批量插入包含俄语的字符串

I am converting a spreadsheet using PHPExcel to a Database and the cell value happens to contain Russian. If I run mb_detect_encoding() I am told the text is UTF8 and if I set a header of UTF8 then I see the correct Russian characters.

However if I compile it into a string (with only addslashes involved in the process) and insert it into the table I see lots of ????. I have set the table characterset as utf8mb4 and also set the collation as utf8mb4_general_ci. I have also run $this->db->query("SET NAMES 'utf8mb4'"); on my DB connection.

I run PDO query() with my multi part insert and get the ???s but if I output the query to screen I get ÐŸÐ¾Ñ which would be valid UTF8. Why would this not be stored correctly in the database?

I have kept this question rather than deleting it so someone may find the answer helpful.

The reason I was struggling was because in SQLYog it doesn't show you the column Charset by default. There is an option which reads "Hide language options" on the Alter table view which will then reveal that when SQLyog creates a table it uses the default server Charset as opposed to what you define the table Charset to be. I'm not sure if thats correct - but the solution simply is to turn on the Column Charset settings and check they match what you are expecting.

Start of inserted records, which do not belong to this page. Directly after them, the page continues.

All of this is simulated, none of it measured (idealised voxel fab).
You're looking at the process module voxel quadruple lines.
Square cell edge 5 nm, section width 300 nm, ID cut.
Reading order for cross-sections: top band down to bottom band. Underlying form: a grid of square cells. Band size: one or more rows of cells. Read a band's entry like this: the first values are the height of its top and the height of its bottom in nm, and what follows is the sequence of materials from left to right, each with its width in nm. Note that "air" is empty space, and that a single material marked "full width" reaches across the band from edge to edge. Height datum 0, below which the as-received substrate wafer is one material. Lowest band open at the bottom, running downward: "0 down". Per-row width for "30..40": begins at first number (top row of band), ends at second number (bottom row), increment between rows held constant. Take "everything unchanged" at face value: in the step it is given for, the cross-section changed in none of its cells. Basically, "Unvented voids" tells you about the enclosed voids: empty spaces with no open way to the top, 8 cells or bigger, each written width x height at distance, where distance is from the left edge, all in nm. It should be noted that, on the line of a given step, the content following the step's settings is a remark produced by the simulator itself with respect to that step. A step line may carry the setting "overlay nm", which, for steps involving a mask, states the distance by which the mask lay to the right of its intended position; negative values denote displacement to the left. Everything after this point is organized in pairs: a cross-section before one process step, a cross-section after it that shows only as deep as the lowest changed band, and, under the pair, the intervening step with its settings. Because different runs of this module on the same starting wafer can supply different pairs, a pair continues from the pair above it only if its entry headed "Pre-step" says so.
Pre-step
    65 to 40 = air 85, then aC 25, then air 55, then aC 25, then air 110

По is Mojibake for По. Probably...

  • The bytes you have in the client are correctly encoded in utf8 (good).
  • You connected with SET NAMES latin1 (or set_charset('latin1') or ...), probably by default. (It should have been utf8.)
  • The column in the tables may or may not have been CHARACTER SET utf8, but it should have been that.

The question marks imply...

  • you had utf8-encoded data (good)
  • SET NAMES latin1 was in effect (default, but wrong)
  • the column was declared CHARACTER SET latin1 (default, but wrong)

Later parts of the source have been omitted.